Sumários

Croatia and its borders: Cultural and civilizational circles

13 Março 2026, 14:00 Albertina Knezevic

Croatia is a Central European, Mediterranean and Danube country - a position at the intersection of different geographical regions.

Cultural and civilizational circles that influenced Croatia:

1) Central European - Catholicism, Protestantism and Judaism, German language

2) Mediterranean - Catholicism and Italian language

3) Southeastern European - Balkan - Orthodoxy and Islam

The borderline position of Croatian literature (Border literature/Edge literature)

Three aspects of borderland:

-geopolitical position of the country

-linguistic border

-civilizational border

Geopolitical position of the country:

On the border of the Slavic world

On the border of the Christian world

On the border of the Islamic world

Linguistic border (Bilingualism and multilingualism)

Civilizational border (East and West/North and South)

Overcoming the borders






Student presentations

4 Março 2026, 14:00 Albertina Knezevic

Students presented their observations on border literature and examples from Croatian literature


Predrag Matvejević: Mediterranean Breviary

27 Fevereiro 2026, 14:00 Albertina Knezevic


Mediterranean culture has very deep roots; it is a very vital culture, one of the most beautiful that has ever appeared on earth. 
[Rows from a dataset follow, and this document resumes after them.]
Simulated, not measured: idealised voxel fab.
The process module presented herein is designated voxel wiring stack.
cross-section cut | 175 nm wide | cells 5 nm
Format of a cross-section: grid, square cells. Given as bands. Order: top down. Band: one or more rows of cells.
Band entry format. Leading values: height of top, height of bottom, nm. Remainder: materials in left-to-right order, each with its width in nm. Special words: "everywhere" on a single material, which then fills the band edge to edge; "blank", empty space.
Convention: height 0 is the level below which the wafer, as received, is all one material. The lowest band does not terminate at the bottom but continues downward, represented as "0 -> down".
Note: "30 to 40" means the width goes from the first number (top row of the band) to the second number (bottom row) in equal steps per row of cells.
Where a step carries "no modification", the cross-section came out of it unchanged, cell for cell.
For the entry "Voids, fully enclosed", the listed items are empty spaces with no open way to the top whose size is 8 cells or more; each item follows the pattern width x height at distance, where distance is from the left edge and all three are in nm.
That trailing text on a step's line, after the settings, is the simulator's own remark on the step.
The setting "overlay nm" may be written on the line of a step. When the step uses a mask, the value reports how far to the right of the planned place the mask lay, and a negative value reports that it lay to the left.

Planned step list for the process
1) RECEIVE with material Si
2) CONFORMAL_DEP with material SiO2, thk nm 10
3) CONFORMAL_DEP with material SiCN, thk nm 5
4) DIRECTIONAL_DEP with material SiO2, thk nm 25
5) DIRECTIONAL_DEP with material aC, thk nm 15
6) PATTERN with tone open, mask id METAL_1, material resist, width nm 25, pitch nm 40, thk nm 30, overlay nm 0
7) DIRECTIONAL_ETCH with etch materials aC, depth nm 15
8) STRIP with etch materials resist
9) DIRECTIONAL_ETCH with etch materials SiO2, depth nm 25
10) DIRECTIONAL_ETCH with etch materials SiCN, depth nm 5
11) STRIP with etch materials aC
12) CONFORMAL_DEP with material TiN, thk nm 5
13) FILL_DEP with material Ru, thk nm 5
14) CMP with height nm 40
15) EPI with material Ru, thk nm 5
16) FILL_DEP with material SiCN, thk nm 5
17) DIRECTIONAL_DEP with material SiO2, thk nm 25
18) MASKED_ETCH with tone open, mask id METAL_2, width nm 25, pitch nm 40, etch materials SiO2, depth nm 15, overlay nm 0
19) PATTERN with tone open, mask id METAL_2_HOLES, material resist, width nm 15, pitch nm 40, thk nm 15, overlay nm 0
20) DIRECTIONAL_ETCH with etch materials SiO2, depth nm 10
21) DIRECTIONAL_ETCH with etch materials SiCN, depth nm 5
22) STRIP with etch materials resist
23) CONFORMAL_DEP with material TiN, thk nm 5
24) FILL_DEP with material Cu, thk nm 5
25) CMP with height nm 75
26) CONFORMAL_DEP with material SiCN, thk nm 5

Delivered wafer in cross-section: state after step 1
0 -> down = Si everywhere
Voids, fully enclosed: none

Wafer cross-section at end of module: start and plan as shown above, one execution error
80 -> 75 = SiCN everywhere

For the purposes of the "Breviary" he traveled the Mediterranean three times, the first time literally, the second time using old maps, and the third time reading old dictionaries, diaries and travelogues. Hence the three parts of the book: Breviary, Maps and Glossary.

In the Mediterranean Breviary, we read about port captaincies, about architecture, about the borders outlined by the culture of the olive tree, about the transition of nature into history and art, about the spread of certain religions, about the paths of eels, about waves and piers, he records the destinies and stories that are stored in nautical lexicons, he records the language, jargons and speeches that change in time and space: chiacchiera, ciacola and ćakula, scirocco, šilok and širo, neve, nevera and neverin, barca, barcon, barcosa, barcuius, bragoč…

Matvejević tries to encompass the Mediterranean, to surrender to the charm of this word, but also to strictly define its meanings, and to draw boundaries and establish boundaries. He follows various Mediterranean paths, the paths of amber and Sephardic Jews, grapevines and riverbeds.


 



Ivo Andrić: The Bridge on the Drina

25 Fevereiro 2026, 14:00 Albertina Knezevic

The Balkan or Eastern Question is a set of problems that arose from the political and economic instability in the Ottoman Empire from the late 18th century until the formation of modern Turkey in 1923, and the strategic and political competition of the European great powers.

Congress of Berlin and Treaty of Berlin - Austria-Hungary gained the right to occupy Bosnia and Herzegovina.

Sarajevo assassination, June 28, 1914, in Sarajevo, the capital of then-occupied Bosnia and Herzegovina, Serbian terrorist Gavrilo Princip, a member of the Young Bosnia movement that planned the Serbian occupation of Bosnia, assassinated the Austro-Hungarian archduke, Franz Ferdinand -  the outbreak of World War I.

The Bridge on the Drina  - Historical novel - deals with the events and destinies of people related to the bridge on the Drina over four centuries, from 1516 to 1914.

In the novel, the bridge is a symbol of a solid structure that is eternally present, while human lives are transient.




Miroslav Krleža : The Return of Philip Latinovicz

20 Fevereiro 2026, 14:00 Albertina Knezevic

Krleža is one of writers who have described and analyzed the disintegration of the Austro-Hungarian Empire in their works. In Krleža, this "Austrian" theme also finds its expression in the accurate reproduction of the linguistic conditions in the higher circles of Agramer society, where, in addition to Croatian, German was predominantly spoken.

The Croatian-German mixture determines the linguistic structure of Krleža's novels. Krleža forever fixed the so-called "Zagreb German" ("Agramer-Deutsch"), which was used by Croatian officials, officers, entrepreneurs, or the entire Croatian "Glembaye community".

The literary horizons of Miroslav Krleža were as broad as those of any other author of his time. He was familiar with Western literature (with a particular fondness for Marcel Proust, Jean-Paul Sartre, Lord Byron and William Shakespeare), then Russian, Polish, Hungarian, South Slavic (with a dislike for Dostoevsky and Tolstoy, but also a secret love for Maxim Gorky) and, of course, above all German and Austrian literature.

These components form a special cultural structure on the basis of which we can characterize Krleža as a European author, as an author who thinks and writes at the height of European philosophical and artistic problems, while being deeply rooted in his own (Croatian, Pannonian, Yugoslav) soil, both in reality and spiritually.